The Tears of a Clown
We were in the white room in 10 Downing Street, and Boris Johnson was joking around with the photographer who was taking his portrait. “You’re like the kind-of taxidermist in The Godfather,” Johnson said, laughing. “Do you remember? The funeral—the undertaker?” He then launched into his Don Corleone impression. “‘Buona sera, buona sera, see what a massacre they’ve made of my son.’ Do you remember? ‘Use all your arts, use all your arts.’”
The scene was almost perfectly Johnsonian, capturing the British prime minister’s instinct to amuse and distract, to pull a veil of humor over anything remotely serious. Watching him can be like watching a child, in this instance a child shuffling uncomfortably having his picture taken, desperate to grin and ruffle his hair, to mock and undermine, to play up to the inherent absurdity of the situation.
Fast-forward barely six months from that moment of levity and Johnson is going to need quite some skills to cover up his massacre of his own premiership, which now lies riddled with the bullets of his own failings.

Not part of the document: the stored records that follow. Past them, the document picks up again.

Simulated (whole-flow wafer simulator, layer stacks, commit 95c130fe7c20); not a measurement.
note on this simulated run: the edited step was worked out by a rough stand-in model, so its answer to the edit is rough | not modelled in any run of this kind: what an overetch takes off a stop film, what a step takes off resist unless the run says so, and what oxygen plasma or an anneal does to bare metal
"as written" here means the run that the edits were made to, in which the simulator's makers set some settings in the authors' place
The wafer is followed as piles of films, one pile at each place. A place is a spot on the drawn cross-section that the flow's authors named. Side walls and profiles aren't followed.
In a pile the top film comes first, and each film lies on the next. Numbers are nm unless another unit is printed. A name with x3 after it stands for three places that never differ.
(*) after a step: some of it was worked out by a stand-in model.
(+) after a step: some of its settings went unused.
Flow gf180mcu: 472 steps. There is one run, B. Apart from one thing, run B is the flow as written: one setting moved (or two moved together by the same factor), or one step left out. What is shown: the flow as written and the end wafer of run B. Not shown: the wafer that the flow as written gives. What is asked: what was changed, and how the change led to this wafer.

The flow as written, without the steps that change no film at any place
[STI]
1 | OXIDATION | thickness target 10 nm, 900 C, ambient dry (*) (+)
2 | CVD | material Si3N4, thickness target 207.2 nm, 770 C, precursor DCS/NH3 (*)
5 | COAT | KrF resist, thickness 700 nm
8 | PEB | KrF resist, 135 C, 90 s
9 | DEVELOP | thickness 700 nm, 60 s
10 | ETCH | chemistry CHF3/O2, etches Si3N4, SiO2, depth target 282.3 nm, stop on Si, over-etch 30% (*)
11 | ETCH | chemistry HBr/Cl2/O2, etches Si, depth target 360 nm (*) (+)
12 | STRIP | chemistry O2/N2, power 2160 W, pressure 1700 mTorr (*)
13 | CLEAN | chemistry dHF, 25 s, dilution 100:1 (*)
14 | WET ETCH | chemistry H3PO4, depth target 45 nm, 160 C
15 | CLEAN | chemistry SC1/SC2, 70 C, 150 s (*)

As I write this, Johnson has survived to fight another week of turmoil—barely. All last week disaffected Conservative members of Parliament plotted to oust him, without quite making their move. One backbench lawmaker was so appalled at Johnson’s behavior that he switched sides in the House of Commons to join the Labour Party; another stood up in the chamber to tell him, “In the name of God, go.” And yet Johnson hung on, waiting for a report to be published this week that will formally lay out exactly what went on inside 10 Downing Street while the rest of the United Kingdom was in various states of lockdown.